HOMILY WEEK 24 04 – Year I
Love, Faith, Purity, Repentance and Forgiveness:
Memorial of Saints Cornelius and Cyprian
(1 Tm 4:12-16; Ps 111; Lk 7:36-50)
Five key words describe and sum up the readings today: love, faith, purity, repentance and forgiveness.
In the first reading, St. Paul provides interesting advice to a young bishop, Timothy: Love, have faith, be pure, encourage, promote the Word of God, and on top of all that, be a teacher.

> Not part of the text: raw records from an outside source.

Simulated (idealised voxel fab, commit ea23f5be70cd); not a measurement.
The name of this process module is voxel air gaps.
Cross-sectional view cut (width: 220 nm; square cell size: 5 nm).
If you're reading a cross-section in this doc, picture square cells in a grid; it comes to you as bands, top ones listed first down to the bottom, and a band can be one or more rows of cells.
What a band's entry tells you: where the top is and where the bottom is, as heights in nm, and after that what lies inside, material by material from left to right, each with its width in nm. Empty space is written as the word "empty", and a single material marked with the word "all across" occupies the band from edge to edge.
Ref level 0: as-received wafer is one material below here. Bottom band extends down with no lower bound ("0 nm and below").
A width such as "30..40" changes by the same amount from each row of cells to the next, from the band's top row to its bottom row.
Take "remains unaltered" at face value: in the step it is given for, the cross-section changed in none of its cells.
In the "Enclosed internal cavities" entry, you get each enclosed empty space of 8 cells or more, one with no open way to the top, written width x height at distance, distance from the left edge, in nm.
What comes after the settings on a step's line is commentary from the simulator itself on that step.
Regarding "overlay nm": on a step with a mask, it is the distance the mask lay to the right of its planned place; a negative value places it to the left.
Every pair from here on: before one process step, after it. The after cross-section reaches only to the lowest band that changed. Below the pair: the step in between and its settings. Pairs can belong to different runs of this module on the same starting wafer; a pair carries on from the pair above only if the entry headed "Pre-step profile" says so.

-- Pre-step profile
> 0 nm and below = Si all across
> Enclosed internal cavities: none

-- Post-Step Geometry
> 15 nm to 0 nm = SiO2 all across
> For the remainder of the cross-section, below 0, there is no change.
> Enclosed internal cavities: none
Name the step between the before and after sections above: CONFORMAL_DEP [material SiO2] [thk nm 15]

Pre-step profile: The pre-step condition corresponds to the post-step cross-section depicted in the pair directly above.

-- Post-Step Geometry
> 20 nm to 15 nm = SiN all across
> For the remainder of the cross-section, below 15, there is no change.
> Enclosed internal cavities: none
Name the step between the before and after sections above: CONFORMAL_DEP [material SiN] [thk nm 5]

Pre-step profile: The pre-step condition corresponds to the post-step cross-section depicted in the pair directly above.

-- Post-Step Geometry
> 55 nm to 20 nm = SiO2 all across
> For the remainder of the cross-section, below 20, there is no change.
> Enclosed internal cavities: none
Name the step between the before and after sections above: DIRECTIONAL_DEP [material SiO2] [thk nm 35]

The focus in the gospel is on repentance and forgiveness. This is a classic example of Jesus teaching and healing. The lesson is that those who have been forgiven much have received great love and can then show great love. To repent is to receive love. To forgive is to love. For some, mercy is the highest virtue.
Pope Francis and his year of mercy fits right in with these readings. So too does Walter Kasper’s book Mercy. He also considers mercy and forgiveness to be the greatest virtue, far outshining all others.
Like Timothy, we are encouraged to love, have faith, be pure, and forgive anyone who has hurt us in any way, as well as ask for forgiveness from anyone we have hurt, and we will be like the woman in the gospel, showing much love because we have been forgiven much.
There is a chilling and telling comparison in this gospel. On the one hand, the Pharisee hosting Jesus, who certainly is religious, dutiful, pious and even prayerful, reveals himself at a deeper level to be hard, judgmental, unforgiving, lacking in compassion and critical of Jesus. The woman who obviously is a sinner, on the other hand, is repentant, weeping tears of sorrow and contrition, believes in Jesus and his compassion, is receiving his forgiveness and expresses her gratitude with an extravagant and even sensuous gesture. We are left with a soul-stirring question – which of these two most resembles us? Obviously, if it is the Pharisee, we have some inner work to do.
Today we are invited to honor Saints Cornelius and Cyprian. When Cornelius was elected pope during the Decian persecution (250-51), the Roman See had been vacant for many months following the martyrdom of the previous pope, Fabian. A priest name Novatian tried to usurp Cornelius’ place as bishop of Rome. Cyprian, Bishop of Carthage, supported Cornelius, his friend and ally, and the teaching of Novatian was condemned in a synod. In 253, under renewed persecution, Cornelius was arrested and banished. He died in exile the same year.
Cyprian of Carthage was an important figure of the early church. Brilliant and learned, he became a priest soon after his conversion to Christianity, and in 249 was elected bishop. When the Decian persecution began, he went into hiding and supported his flock by letters. In 257 persecution was renewed under Valerian. Cyprian, one of the first arrested, was banished. In a retrial a year later, he was condemned to death.
The Eucharist, with the eyes of faith, is also a miracle of compassion, forgiveness and healing involving blood. We are nourished by the very word of God, then humble gifts of bread and wine are miraculously transformed into the body and blood of Jesus. We who receive communion are in that very act, forgiven, healed and transformed into the Body of Christ, sent out to be bread for the world.
May our celebration empower us to live St. Paul’s teachings of love, faith and purity to Timothy, and become our own version of the repentant woman in the gospels, hearing for ourselves those beautiful words of Jesus, “Your faith has saved you; go in peace.”